The New Year's prints, or nianhua 年畫, displayed on this Web site, represent one moment in a long and vibrant history of this popular art. While the origins and development of popular art forms and popular religious practices are almost impossible to trace with any certainty, there is a limited amount of information about the practices and beliefs that led to the creation of mass-produced, colorful New Year's prints.

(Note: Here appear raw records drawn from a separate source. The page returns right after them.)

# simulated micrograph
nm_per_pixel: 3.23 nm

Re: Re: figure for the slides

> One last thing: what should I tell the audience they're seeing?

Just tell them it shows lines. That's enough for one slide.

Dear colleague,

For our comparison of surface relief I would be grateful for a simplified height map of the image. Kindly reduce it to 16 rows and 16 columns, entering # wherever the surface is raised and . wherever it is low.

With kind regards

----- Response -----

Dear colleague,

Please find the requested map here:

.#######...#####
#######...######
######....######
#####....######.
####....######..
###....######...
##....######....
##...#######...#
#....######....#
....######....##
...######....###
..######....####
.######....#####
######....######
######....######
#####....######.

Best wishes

The earliest extant textual reference to the use of efficacious images for protection occurs in a passage from the Shanhai jing 山海經 (c. 4th–2nd c. BCE). According to legend, a pair of guardian deities, Shenshu 神荼 and Yulü 郁壘, were stationed on Mount Dushuo in the middle of the sea, at the gate through which all ghosts and demons passed between the earthly realm and the underworld. They would separate the good from the evil, bind the evil demons with reeds, and feed them to tigers. The Yellow Emperor devised a ritual to expel all evil demons: he set up some large figures of peach wood, and painted images of Shenshu and Yulü, along with some tigers, on the gate.1
With the arrival of Buddhism to China in the late Han dynasty (220 BCE–220 CE) and Six Dynasties period (220–589 CE), came new deities and new pantheons for worship and display, and by the Tang dynasty (618–906), the art of depicting protective deities and devotional images for display in the home reached new heights. However, it was not until widespread development of printing technology in the Song (960–1279) dynasty that what we now call New Year's prints became an essential part of the New Year's celebration for the majority of Chinese families. The prints did not flourish under the Mongol Yuan (1279–1368), but were revitalized and refined during the Ming (1368–1644) and Qing (1644–1911) dynasties, which witnessed the rapid development of new technologies, the addition of scenes from novels and opera, depictions of beautiful women, and even satirical content.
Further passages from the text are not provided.